Conclusions and Recommendations
This discussion has attempted to show how decision analysis could be a helpful tool in sorting through the myriad choices of potential recovery strategies for Atlantic salmon. The approach could be used to understand the value of gaining additional information through baseline assessment, research, and monitoring. The potential value of missing information would become apparent in considering specific decision choices. Another application would be to clarify the role of different stocking strategies. The value of expanding fisheries on non-DPS rivers could be evaluated against the chance of attaining recovery goals on listed rivers. The issue of number, location, and controls on aquaculture facilities also needs to be examined. Habitat restoration measures designed to mitigate the adverse effects of erosion and sedimentation, reduced in-stream flow and elevated temperatures, and pollutant loading should be investigated for their potential contribution to recovery.

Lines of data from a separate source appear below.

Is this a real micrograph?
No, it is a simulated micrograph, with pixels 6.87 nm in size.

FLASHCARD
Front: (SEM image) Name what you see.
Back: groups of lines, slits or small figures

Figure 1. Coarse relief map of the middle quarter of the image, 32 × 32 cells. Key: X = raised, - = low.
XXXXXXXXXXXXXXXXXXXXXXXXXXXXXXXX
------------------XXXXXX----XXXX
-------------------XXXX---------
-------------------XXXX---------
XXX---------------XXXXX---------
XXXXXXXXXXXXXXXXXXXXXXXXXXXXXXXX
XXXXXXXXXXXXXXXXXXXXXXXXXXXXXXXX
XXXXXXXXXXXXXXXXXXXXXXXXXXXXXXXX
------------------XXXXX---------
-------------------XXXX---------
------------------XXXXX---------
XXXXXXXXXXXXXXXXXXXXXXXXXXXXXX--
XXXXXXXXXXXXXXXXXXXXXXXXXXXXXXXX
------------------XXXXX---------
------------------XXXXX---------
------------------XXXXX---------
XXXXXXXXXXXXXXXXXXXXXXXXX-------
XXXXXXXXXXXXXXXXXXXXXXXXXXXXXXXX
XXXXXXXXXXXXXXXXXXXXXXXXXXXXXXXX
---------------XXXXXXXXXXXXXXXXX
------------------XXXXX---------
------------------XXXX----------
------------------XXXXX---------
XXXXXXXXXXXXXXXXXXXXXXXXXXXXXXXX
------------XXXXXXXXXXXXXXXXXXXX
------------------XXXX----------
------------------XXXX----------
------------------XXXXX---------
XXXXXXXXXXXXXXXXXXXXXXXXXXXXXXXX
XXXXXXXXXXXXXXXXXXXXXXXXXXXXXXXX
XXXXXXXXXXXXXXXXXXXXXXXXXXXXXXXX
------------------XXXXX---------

The committee recommends that recovery planning efforts for Atlantic salmon in Maine rivers employ structured, systematic, strategically focused decision making processes for developing conservation and recovery objectives and analyzing the optional approaches for achieving them. All stakeholders need to be involved in this process to ensure its validity and acceptability. The committee further recommends that recovery planners engage the services of an expert in the field of strategic decision analysis, especially someone experienced in its application for natural resource problems, to advise them in their endeavors. These activities will need to be repeated when changes in environmental conditions or human interventions change conditions relevant to the analysis. The committee also recommends research on the socioeconomic effects to changes in aquaculture (discussed in Chapter 5).